I think a lot of the answers to these questions lie in blending basic graphic design pricniples with adaptive interfaces. Specifically, my own problems with focus and reading often have to do with jumping around the page and losing track of where I'm reading. I think simply working with "adaptive contrast" can go a long way.
I got a lot of inspiration from IA Writer, which is an amazing text editor designed to keep you focused and relaxed. It has a "focus mode" that allows you to highlight the current sentence or paragraph. I've always looked at IA Writer as inspiration for incredibly simple but useful interfaces.
I worked with Diana Feng, Jackie Kim, and Angelica Reilly. I thought of the project idea and built and designed the iOS app. All of us designed the study together, recruited participants, and conducted the study. Angelica created the study protocol and Diana cleaned the data and did the analysis.
Looking for inspiration from iOS and other popular mobile interfaces, we first tried to blur (rather than desaturate) the text you aren't looking at on the screen.
After some initial testing, we realized that the blur was way too distracting and opted for changing opacity. Unlike IA Writer however, we took a slightly different approach and slightly gradated the difference in opacity across the text instead of providing extreme contrast.
There was a lot of black magic mathematical trickery that went into this app. And by trickery I mean that Apple's current APIs for eye and face tracking don't allow you to track eye position on the screen, so we had to write this from scratch in order for the experiment to work. We created a rudimentary algorithm to estimate the eye gaze based on the positions of both pupils as recorded by the infrared sensor. Although the algorithm was accurate under certain scenarios, the exact tracking of the eye gaze movement on the x-axis was often inconsistent. Overall movement on the y-axis was relatively consistent and did not interfere with the dynamic highlighting.

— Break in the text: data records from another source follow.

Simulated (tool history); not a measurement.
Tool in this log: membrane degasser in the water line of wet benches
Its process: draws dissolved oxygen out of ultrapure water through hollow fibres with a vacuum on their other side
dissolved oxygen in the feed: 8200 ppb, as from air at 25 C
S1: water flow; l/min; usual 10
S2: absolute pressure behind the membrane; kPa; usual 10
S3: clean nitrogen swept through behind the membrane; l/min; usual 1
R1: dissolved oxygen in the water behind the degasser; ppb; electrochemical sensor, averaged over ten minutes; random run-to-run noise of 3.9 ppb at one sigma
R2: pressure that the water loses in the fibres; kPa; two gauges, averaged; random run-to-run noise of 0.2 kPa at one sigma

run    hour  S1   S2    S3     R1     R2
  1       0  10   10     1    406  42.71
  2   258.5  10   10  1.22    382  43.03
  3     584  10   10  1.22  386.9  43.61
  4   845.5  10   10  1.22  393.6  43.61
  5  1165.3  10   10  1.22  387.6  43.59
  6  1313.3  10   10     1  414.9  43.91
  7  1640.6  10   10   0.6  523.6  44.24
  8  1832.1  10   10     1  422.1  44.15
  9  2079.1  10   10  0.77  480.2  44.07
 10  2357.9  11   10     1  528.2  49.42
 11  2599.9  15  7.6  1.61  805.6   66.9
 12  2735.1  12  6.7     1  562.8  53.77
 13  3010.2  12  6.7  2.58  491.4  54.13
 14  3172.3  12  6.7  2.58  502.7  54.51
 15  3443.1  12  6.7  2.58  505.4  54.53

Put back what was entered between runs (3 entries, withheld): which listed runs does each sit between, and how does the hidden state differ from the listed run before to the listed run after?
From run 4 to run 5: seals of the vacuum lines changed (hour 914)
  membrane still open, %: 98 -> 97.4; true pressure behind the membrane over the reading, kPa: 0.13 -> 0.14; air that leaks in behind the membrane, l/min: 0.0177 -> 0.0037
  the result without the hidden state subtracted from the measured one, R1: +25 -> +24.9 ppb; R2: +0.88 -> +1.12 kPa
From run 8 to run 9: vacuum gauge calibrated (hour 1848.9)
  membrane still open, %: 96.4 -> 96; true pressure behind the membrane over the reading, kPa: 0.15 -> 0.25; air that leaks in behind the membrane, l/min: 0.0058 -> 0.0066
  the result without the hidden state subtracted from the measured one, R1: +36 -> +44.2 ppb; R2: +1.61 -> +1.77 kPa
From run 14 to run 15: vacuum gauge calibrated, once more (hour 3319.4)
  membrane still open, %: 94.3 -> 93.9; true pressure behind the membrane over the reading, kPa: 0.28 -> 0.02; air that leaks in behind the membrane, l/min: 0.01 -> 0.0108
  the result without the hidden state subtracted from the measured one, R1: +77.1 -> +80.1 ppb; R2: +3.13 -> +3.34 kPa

We were curious about two main questions during the prototyping process:
How does transition speed between areas on the screen affect focus?
How much of the surrounding text should we highlight?
Both these questions could be studies by themselves- but we focused on seeing how much information retention would be affected by our current design choices for the prototype. The end result ended up being pretty smooth and definiely accomplished what we were imagining. We got this working after testing a few other prototypes that had different variations of blurring, opacity, and animation speeds.
User testing and feedback were crucial to our early prototyping so we needed to collect as much data from participants as quickly as possible. We used a mixed factorial design is adopted in order to decrease the number of participants needed for the study, essentially bootstrapping our data collection.
Participants were asked to use Gradia to read two passages on two different topics in neuroscience. One passage highlighted the paragraph at which the subject was looking, and the other passage did not highlight any part of the text. Immediately before and after each reading session, participants were presented with a short set of questions intended to measure their learning gain and detail retention after each session.
The text, interface change, and sequence of the two are counterbalanced to prevent order effects. At the end of the study, participants were asked to voluntarily provide information on their past exposure to the reading materials and technology in general. Gaze data were collected during the reading sessions, and physiological arousal data were gathered throughout the study.
Each session ran for approximately 25 minutes and featured one participant working independently. Participants in Group A were to read a text with highlighting first, and an unaltered text second, while Group B read an unaltered text first and a highlighted text second. Each participant was given a short pre-test with a duration of two minutes to complete.
Afterwards, we briefly explained the eye-tracking program and informally calibrated the device with the participants to ensure that it was working and comfortable to use. Participants were then given 90 seconds to read a short text that required no scrolling to view in its entirety. When the 90 seconds were up, participants were given another two minutes to complete post-test questions.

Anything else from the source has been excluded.